I am so bad at satire that I'm not even going to try it. I take heart in knowing that even a writer as great as Steinbeck decided he was bad at it, too. What he created, Grapes of Wrath, was so much better. Profound.

You, Phil, have learned the art well. I continue to have tremendous respect for you and your craft. The only person who comes close is Stephen Colbert. And, of the two, I do believe you are better, because Colbert can only wear one satirical mask, while you have worn multiple masks, each one artfully done.

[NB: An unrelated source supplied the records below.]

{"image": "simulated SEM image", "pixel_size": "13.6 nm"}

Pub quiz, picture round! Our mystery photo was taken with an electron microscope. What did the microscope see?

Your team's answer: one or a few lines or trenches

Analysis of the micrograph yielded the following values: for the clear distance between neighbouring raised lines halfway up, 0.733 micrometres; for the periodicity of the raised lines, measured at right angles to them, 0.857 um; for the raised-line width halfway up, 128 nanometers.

Thank you, sir, for the service you continue to perform.

Phil Cubeta

Thank you for the kind words, Debbie, and or the link that set this post in motion. Almost everyone takes it that satire is like irony or sarcasm directed in a superior sort of way at others. Some works like that, Juvenal, Martial. But it is unbalanced because it does not put itself under the same knife it uses on others. Laughing at is not laughing with. The best satirist demonstrates the cure by operating on himself. Why should he not heal himself first? "What makes me so perfect that I should take others to task so readily?" Asking such a question seems to have precipitated Steinbeck's shift of genre. He repented of satire as irony directed at others. Colbert, Stewart, and others - it gets hard to stay in character, the same role, it becomes an old habit, like Ricky Nelson singing his songs at garden parties. I am trying to find a way to write myself as a character, within current web conventions of writing under you own name. It is much harder than using masks with bylines. The advantage, I guess, is that it confuses people more.